No one denies the importance of caring for the less fortunate, but NOWHERE in the Constitution have we EVER delegated the responsibility for our own charitable obligations to Congress or anyone else.

Read the words of the man who inspired Crockett to say what he said on that day in Congress, a man by the name of Horatio Bunce:

"The power of collecting and disbursing money at pleasure is the most dangerous power that can be entrusted to man, particularly under our system of collecting revenue by a tariff, which reaches every man in the country...If you have the right to give to one, you have the right to give to all; and, as the Constitution neither defines charity nor stipulates the amount, you are at liberty to give to any and everything which you may believe, or profess to believe, is a charity, and to any amount you may think proper. You will very easily perceive what a wide door this would open for fraud and corruption and favoritism, on the one hand, and for robbing the people on the other."

Remember, lastly, what Crockett himself said on the floor of Congress: "I will not go into an argument to prove that Congress has no power to appropriate this money as an act of charity. Every member upon this floor knows it."

The men and women in Congress know their power to collect and disperse monies from one group of people for the benefit of another group of people does not come from the Constitution, which they swore to uphold, but from the ignorance of the people to know the powers WE have delegated TO them. They have stirred our emotions to the detriment of our own good.

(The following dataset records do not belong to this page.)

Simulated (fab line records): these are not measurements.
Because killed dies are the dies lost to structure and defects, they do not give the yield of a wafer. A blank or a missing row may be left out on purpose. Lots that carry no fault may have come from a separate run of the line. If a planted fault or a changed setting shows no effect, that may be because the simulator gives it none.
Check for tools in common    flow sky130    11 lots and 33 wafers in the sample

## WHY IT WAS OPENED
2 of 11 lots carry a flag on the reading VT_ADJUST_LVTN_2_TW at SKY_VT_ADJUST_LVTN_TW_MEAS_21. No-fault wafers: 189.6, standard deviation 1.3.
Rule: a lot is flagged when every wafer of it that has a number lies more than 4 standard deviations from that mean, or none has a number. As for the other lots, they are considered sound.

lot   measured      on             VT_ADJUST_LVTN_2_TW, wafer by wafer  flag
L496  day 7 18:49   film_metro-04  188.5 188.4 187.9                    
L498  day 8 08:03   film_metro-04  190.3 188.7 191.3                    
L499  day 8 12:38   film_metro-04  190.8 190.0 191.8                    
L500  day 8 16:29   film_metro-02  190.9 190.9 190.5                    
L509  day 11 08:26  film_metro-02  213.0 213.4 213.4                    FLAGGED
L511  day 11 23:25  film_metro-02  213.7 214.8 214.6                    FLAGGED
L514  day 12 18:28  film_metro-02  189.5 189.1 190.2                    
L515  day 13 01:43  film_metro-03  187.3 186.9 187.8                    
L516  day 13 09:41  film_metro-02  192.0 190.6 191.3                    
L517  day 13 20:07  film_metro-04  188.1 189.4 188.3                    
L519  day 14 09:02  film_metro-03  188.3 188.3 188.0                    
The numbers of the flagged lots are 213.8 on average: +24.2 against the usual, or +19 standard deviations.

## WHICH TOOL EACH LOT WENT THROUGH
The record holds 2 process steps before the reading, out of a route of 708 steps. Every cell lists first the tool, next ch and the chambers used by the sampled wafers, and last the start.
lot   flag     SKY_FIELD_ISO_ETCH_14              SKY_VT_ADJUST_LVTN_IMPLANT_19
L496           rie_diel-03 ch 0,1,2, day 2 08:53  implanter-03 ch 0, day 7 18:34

Obama could succeed in stirring those emotions again in Massachusetts. If he does, then we must fight even harder to break those bonds and restore the dignity and respect we once had for our Constitution. If he fails, and we will know in two days if he has, then we must take Scott Brown's approach to every state and district in the country this November.

Call us what you will...we're here to debate the issues.

Saturday, January 2, 2010

2010 Predictions

I am no psychic, thank God. Nor am I a prophet of God (I don't think I would enjoy the stonings that were afforded prophets when they were wrong). But I think it will be fun to make a few predictions for 2010. I know this is a political blog, but bear with me while I make a few non-political predictions as well.

1. Obama's ratings will continue to plummet as his foreign policy inexperience will come to the forefront. Conservatives were outraged at his bowing to the King of Saudi Arabia and his Apology Tour. But his most recent gaffs will be only the tip of the iceberg. He will make one mistake after another angering first his liberal anti-war peaceniks supports. Then irritating conservatives. It will be come clear that all his foreign policy decisions are laced in re-election overtures. We will be fortunate if the world doesn't fall into a global war because he is too weak to stand up to terrorists.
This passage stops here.